Monday, June 29, 2009

Picky eater advice?

Tessa's whole life, she has eaten a wide variety of foods without hesitation, and even with glee. She loves sushi (California rolls with real crab & tobiko are her favorite), Thai food, cashew chicken, and any number of other foods that "regular" kids turn their noses up at. Greek, Chinese, Italian, Mexican, all seafood....all have been favorites. She has never liked asparagus or potatoes, so I've never forced those. Or beans - she's never liked the texture of beans. But everything else was a go ahead with a smile.

In the last month, this has changed DRAMATICALLY.

Suddenly, a banana will bring her to tears. The mere mention of fish for dinner sent her under her bed for a full-on tantrum. (I pointed out that I had written a note on the recipe when I made it last, saying 'Tessa loved it and asked for seconds' and she said, "I changed my mind!" even before she tasted it.)

The list of foods that Tessa enjoys can be narrowed down to the following:
1. Cheeseburgers
2. Grilled cheese sandwiches
3. Spaghetti and meatballs

Gone from the list is chicken curry, shrimp, a wide variety of fruits and vegetables....

HELP! What do I do? I have to believe it's just a phase - I mean, she loved all this stuff a month ago - but this is getting really tough. She cried like I'd broken her heart tonight because of what I cooked for dinner, even though I said she could have mostly white rice and pea pods - but she said now she doesn't like rice or pea pods (sugar snap peas). ONLY a cheeseburger would make her happy.

This Mama is not making cheeseburgers every night. No way, no how.

Ideas?

7 comments:

Anonymous said...

Has she read "Bread & Jam for Frances?" Frances' parents skipped the power struggle and let her eat cheeseburgers (or, in their case, bread & jam) and Frances quickly tired of the mundane menu

It is a rather old book and, if I remember correctly, a mention of a spanking...which we always skip over. Perhaps taking that approach...or reading the book together to see if it prompts any discussion with Tessa...might help.

Kristina said...

We have "A Bargain for Frances" which we love, so now I'll have to track down that one. Thanks for the tip!

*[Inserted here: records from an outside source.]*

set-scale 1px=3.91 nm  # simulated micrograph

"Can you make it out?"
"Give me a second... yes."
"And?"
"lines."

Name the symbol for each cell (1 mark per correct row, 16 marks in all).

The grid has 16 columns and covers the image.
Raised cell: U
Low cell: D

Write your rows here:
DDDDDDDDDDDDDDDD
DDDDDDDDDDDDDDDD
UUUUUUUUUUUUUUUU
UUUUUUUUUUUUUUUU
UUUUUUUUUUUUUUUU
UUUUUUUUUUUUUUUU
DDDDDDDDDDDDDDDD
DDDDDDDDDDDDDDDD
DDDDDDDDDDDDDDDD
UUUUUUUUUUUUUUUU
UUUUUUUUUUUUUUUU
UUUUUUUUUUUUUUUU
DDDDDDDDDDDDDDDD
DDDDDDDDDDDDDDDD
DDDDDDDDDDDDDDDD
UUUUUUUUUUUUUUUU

I won't make cheeseburgers more than twice a month (partly too much red meat, partly because *I* don't want them that often and I'm only willing to cook one meal for our small family) but I'll see if the discussion will work.

Sue said...

My stepmother used to say that "this is not a cafeteria" and she would only make one meal. However, your alternative was peanut butter if you would not eat it. Usually, after somebody ate pb for several days, they got bored and wanted "real food."

One thing I don't suggest, however, is what my stepmom did to one of her daughters regarding pea soup. Laura hated pea soup so much that she refused to eat it. Her mom told her that if she didn't eat the soup, she would have to eat it cold for breakfast. So the next morning she'd have a bowl of cold pea soup in front of her. Obviously, she still didn't didn't eat it (I mean, if you hate pea soup, then *cold* pea soup would just be hell!) That girl had cold pea soup put in front of her for like 4 meals in a row, said she'd rather die than eat it, and told her mother how much she hated her, and when she finally gave in and ate it, she then threw it up all over the floor.

I do hope you find an easy solution. Not being a parent, nor a picky eater, I don't have any personal experience with it. I do wonder thought if there's a possibility that Tessa has developed some sort of sensitivity/allergy to certain foods that might be making her uncomfortable when eating them. (Not allergic as in throat closing up, for instance, but just stressing her energy system - this is stuff I'm studying right now.) Are there any common denominators in what she won't eat? More than likely it's just being picky though and hopefully it'll pass!

Kristina said...

Sue, thanks for your thoughtful comments. I promise to never, ever, ever do a "pea soup"! That is a horrible tale.

I can not think of a common denominator - she suddenly hates fish, chicken, rice, Mexican, Japanese....just about everything. And she has LOVED this stuff before! It's like an overnight transformation. Is she emulating her (picky) peers? Is this a mama-daughter power struggle? Food sensitivities? Just a phase?

Oh dear God let it be just a phase....!

Krystal said...

Hi Kristina... I had food issues as a child. I can't say my parents won; more like the dog under the table won, but even she didn't eat lima beans. My thought would be: what if it isn't about food at all and more about independence and wanting to be self-determinining and in control of self or stress somewhere else that she is feeling at dinner time? For me, the tense discussions at dinner were stressful enough to not want to be in the dining room at all. Just a thought. Hope you find the solution too. I'll probably need your tips in about 4-6 months on the same issue. ;)

Kristina said...

Krystal, thanks for your note. I had some food battles that the dog won, too (LIVER - ugh).

I just wish I understood how a kid who like everything suddenly likes nothing? It's not just dinner time,it's snacks and everything. (Not liking cheese and crackers? Who ARE you, Tessa?!) I don't think our house has been stressful - if anything we're pretty relaxed becasue it's summer.

Tonight Tessa did have king crab with Grammy & Grandpa and she loved it, so I can add that to the list. ;-)

AnnMarie said...

My 4.5 year old is doing this too. I particularly resonate with the I HATE it! without even trying it with something she used to love. (Last night, it was carrots. And the entire rest of the meal.)

Two things we do are:

1. You have to eat what YOU take and/or one of each thing on the table, if you want dessert. (We don't have dessert at every meal, so this isn't used much.)
2. What you don't eat, is served the next day. She's never thrown up. But this is always with food she's used to eating.

We never, ever serve her something different. If she refuses everything or nearly everything, we just remind her when the next meal will be and that it's her choice to not eat what's there. She's REALLY big on choices right now, so sometimes, we offer a choice (cereal or bread for breakfast?) but not always. (Usually dinner is a set meal.)

Remember, normal kids will not starve themselves and will eventually eat what you serve them.

Oh, and she always has to drink her milk. But she has never refused that one!